Human trafficking is an issue seen in every state in America. In Central Texas, activist organizations, law enforcement agencies, and government officials have joined forces to combat the problem.
"We want to eradicate this from our county," Bell County District Attorney Henry Garza said. "When we find it, we want to prosecute it, and we want to hold those individuals accountable and responsible for the damage and the danger in what they have done in respect to that child.”
As of 2016, in the state of Texas, approximately 79,000 minors were victims of sex trafficking. Another 234,000 workers were victims of labor trafficking. That brings the total to 313,000 victims of human trafficking in the state of Texas alone.
Andrea Sparks, who works with the human trafficking task force for the governor's office, said the issue was near and dear to Governor Greg Abbott.
"This has been a priority for governor Abbott for a long time," Sparks explained. "...he’s always wanted to have a team of people focus on this issue and these victims. So, he’s very involved.”
While Sparks said sex trafficking is more common in cities like Houston, she added that parts of Lubbock and Bell County were among the areas seeing more and more cases. Garza said location and type of crime play a role in why he thinks Bell County is seeing a rising number of cases.
"Certain crime is mobile and this is one of them," Garza said. "We are a transition point for individuals who may be coming to our county or through our county. With interstate 35 and being the in-between point between San Antonio, Dallas, El Paso, and Houston, there's no doubt about it."

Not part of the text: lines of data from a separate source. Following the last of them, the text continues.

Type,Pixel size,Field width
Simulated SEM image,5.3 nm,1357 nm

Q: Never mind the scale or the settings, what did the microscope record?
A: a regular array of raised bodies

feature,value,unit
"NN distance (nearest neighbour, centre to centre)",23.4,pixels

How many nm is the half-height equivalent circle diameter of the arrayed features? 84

According to the National Human Trafficking Hotline, as of June 2017, there had been 1,142 calls. Only 151 of those calls were from victims or survivors.
Despite the growing concern here in Bell County, Sparks was confident the state as a whole had improved its system in finding the traffickers and holding them accountable for the crime.
"We’re top notch in the country when it comes to holding traffickers accountable for that, and we've got great prosecutors doing that work and the law enforcement," Sparks said.